Cast Requirements: 2 principal performers + optional silent ensemble. 1M Black (Clay), 1F White (Lula). No musical requirements. Minimal set. Runs 45–60 minutes. Ideal for black box and studio spaces.

For Colored Girls Who Have Considered Suicide

For Colored Girls

For Colored Girls Who Have Considered Suicide / When the Rainbow Is Enuf by Ntozake Shange

Ntozake Shange called this work a “choreopoem,” and the form is as radical as the content. First performed in 1976, it weaves together twenty poems spoken by seven Black women identified only by the colors they wear, moving through experiences of love, violence, loss, joy, and survival. There is no conventional plot, no named characters, and no apology for the ambition of what it asks from its performers and its audience. It is an act of testimony as much as it is a piece of theatre. The language is lyrical and raw, the structure challenges every convention of the well-made play, and the emotional range it demands of its performers is extraordinary. It was the second play by a Black woman to reach Broadway, following Hansberry, and it transformed the conversation about whose stories belong on a major stage. Producing it well requires a commitment to the text, to the movement, and to the lived reality it represents.

Cast Requirements: 7 performers. All female, all Black. Movement and dance are integral — choreographic collaboration required. No live band required. Minimal or abstract set recommended.

The Piano Lesson

The Piano Lesson

The Piano Lesson by August Wilson

Part of August Wilson’s ten-play Pittsburgh Cycle, each set in a different decade of the twentieth century, The Piano Lesson is set in the 1930s and centers on a conflict between a brother and sister over a family heirloom: an ornate piano carved with the faces of their enslaved ancestors. Boy Willie wants to sell it to buy the land where their family was once enslaved. Berniece refuses to let it go. What unfolds is a play about memory, inheritance, the cost of survival, and what it means to reckon with the past rather than escape it. Wilson’s dialogue carries the rhythms of blues and jazz without requiring them literally, and the play’s supernatural elements, handled with complete dramatic conviction, give it a resonance that operates well beyond realism. It is a demanding work that rewards serious production, and it remains one of the most emotionally powerful plays in the American repertoire.

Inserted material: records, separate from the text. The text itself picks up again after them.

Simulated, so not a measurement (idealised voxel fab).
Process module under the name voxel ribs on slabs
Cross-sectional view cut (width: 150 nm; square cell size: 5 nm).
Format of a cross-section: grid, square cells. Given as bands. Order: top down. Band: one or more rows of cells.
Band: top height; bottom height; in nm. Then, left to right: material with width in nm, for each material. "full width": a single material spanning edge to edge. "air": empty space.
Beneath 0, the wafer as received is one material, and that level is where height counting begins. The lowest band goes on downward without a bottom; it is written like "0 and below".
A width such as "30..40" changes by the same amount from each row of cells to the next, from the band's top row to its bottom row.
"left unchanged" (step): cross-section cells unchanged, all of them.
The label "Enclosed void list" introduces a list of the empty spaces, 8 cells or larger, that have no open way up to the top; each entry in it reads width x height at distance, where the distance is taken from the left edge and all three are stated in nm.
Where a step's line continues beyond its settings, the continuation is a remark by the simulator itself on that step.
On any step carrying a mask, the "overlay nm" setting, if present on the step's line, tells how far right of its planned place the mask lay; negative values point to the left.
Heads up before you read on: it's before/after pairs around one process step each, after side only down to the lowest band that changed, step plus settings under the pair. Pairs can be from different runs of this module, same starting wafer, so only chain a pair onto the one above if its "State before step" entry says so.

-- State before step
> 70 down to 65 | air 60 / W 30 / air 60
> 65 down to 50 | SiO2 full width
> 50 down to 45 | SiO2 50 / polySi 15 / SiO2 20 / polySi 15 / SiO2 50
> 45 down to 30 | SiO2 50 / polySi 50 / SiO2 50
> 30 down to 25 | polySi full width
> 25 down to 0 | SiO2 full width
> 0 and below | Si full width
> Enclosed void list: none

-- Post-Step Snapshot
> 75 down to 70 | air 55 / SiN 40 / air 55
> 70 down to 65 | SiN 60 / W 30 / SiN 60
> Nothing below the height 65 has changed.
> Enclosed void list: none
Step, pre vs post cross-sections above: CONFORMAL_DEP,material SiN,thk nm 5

Cast Requirements: 8–9 performers. 4M Black, 2F Black, 1 child (Black), 1–2M White (Sutter can be staged without visible actor). No musical requirements. Single interior set.

Topdog/Underdog

TopDog/Underdog

Topdog/Underdog by Suzan-Lori Parks

Suzan-Lori Parks won the Pulitzer Prize for Drama for this two-hander, and every word of it earns that recognition. Set in a dingy rooming house, it follows two brothers named Lincoln and Booth, who share a room and a history of hustle, failure, and competing survival strategies. Lincoln earns money at an arcade impersonating Abraham Lincoln and getting shot by customers. Booth is trying to master the three-card monte game that got them both into trouble. Parks layers American mythology, Black masculinity, the legacy of enslavement, and fraternal love and rivalry into a play that is as funny as it is devastating. The ending is one of the most shocking in contemporary drama, and it earns every ounce of its impact. For two actors willing to go all the way, this play is an extraordinary vehicle. For a company willing to produce it honestly, it is a statement about what theatre can do.

Cast Requirements: 2 performers. 2M Black (Lincoln, Booth). No musical requirements. Single interior set, minimal design. Ideal for black box and intimate mainstage. Runs approximately 1 hour 45 minutes.

Trouble in Mind

Trouble in Mind

Trouble in Mind by Alice Childress

Written in 1955 and finally produced on Broadway in 2021, more than six decades after it was written, Trouble in Mind is a play about a play: specifically, about a Black actress named Wiletta Mayer who confronts the white director of a Southern drama about race as rehearsals expose the limits of his understanding and the cost of her silence. Childress, the first Black woman to have a play professionally produced in New York, wrote a work of devastating precision about race, power, and the theatre industry’s particular brand of liberal hypocrisy. The play is funny, sharp, and structurally sophisticated, using the play-within-a-play format to hold two realities in tension at once. That it took sixty-six years to reach Broadway is itself an argument the play was making all along. It is essential, urgent, and surprisingly entertaining.

Cast Requirements: 9 performers. Mixed race and gender ensemble: 3F (2 Black, 1 White), 5M (3 Black, 2 White), 1 supporting any gender. No musical requirements. Single rehearsal room set.

These six plays represent different eras, different forms, and different visions of what Black dramatic literature can do. What they share is an uncompromising commitment to truth, a mastery of craft, and a refusal to make their audiences comfortable at the expense of honesty.

Producing this work is not a gesture toward diversity. It is a recognition that these plays belong at the center of American theatrical culture, because they already are at the center of it, whether or not our programming reflects that. The question every artistic director, educator, and producer must ask is not whether these plays deserve a stage. They have already answered that question. The question is whether we are ready to give them the production they demand.

Add them to your season. Read them in your classrooms. License them for your community. The work is here. It has always been here.